To maintain the legal enforceability of an agreement, it is prudent that all the elements necessary for Shari’a compliance purposes are contractually provided for within the body of the agreement itself. Notably, under the Civil Code, where the intention of the parties is clear from the language of the contract, the courts will not imply any further meaning or additional terms to the contrary. Save in the cases where the contract was unclear and the provisions of the law and customary practice are silent on an issue, the UAE courts are unlikely to examine the Shari’a aspects of a document.
Shari’a products offered in the UAE
The Islamic financial institutions within the UAE offer many mainstream products that one would expect to find, such as ijarah, murabaha, mudaraba and istisna. These are both from the loan and deposit aspects, and are fully supported by the normal ancillary services such as the provision of chequebooks, internet banking and Shari’a compliant credit cards.
It is a Shari’a requirement that all Shari’a structures must comply with the laws of the jurisdiction in which it is made available. For that reason, due to legal limitations, certain products such as those which involve trust arrangements or beneficial ownership over land, are not offered in the UAE, as their structures are incompatible with UAE land laws.

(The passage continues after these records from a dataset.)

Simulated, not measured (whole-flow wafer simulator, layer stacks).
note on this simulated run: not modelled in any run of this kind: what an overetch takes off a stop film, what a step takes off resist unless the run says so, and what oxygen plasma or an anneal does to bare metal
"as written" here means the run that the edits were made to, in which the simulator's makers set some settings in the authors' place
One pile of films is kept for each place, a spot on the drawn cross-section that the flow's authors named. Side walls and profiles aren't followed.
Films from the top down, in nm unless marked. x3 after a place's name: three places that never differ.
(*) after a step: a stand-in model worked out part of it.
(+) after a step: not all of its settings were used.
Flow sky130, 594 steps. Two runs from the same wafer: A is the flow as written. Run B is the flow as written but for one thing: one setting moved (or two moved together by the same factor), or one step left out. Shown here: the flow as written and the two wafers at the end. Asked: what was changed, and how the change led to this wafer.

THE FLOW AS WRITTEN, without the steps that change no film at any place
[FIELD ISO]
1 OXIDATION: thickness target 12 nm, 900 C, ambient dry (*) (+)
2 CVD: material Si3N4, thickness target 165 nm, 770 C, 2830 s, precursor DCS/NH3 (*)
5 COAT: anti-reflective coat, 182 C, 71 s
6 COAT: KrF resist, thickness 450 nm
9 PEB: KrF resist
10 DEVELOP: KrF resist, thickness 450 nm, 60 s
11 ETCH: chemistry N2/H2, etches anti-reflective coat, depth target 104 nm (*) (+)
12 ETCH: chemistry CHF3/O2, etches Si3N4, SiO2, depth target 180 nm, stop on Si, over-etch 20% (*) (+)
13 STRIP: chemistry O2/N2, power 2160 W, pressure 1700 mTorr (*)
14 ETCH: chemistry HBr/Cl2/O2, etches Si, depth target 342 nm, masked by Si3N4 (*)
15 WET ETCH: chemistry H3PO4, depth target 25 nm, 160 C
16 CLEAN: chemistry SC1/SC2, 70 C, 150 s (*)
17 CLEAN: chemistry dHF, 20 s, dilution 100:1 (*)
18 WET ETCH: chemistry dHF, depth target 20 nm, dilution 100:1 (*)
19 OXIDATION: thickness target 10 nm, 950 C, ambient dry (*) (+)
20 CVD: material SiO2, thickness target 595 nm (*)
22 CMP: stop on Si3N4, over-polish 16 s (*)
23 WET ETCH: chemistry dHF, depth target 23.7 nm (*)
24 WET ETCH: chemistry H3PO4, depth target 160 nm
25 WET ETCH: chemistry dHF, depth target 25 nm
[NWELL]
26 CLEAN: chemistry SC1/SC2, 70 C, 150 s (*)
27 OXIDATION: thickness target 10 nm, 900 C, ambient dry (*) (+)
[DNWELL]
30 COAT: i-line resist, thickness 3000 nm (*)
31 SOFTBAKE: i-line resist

Security arrangements for Shari’a financing
Security arrangements for Shari’a compliant products are similar to their conventional counterparts, with modifications to remove elements of interest. One can therefore expect to find the standard security documents such as mortgages, assignments over assets, pledges and guarantees. While the suitability of such security arrangements depends on the underlying Shari’a structure, such security documents will be enforced by the UAE courts provided that they have been duly perfected under UAE law.
As a general overview, the UAE Civil Code has a strong Shari’a foundation which supports the proper regulation of Islamic financial mechanisms. Due to economic realities, certain mismatches between UAE laws and Shari’a principles exist, however, such incompatibilities are minimal compared to other major financial jurisdictions.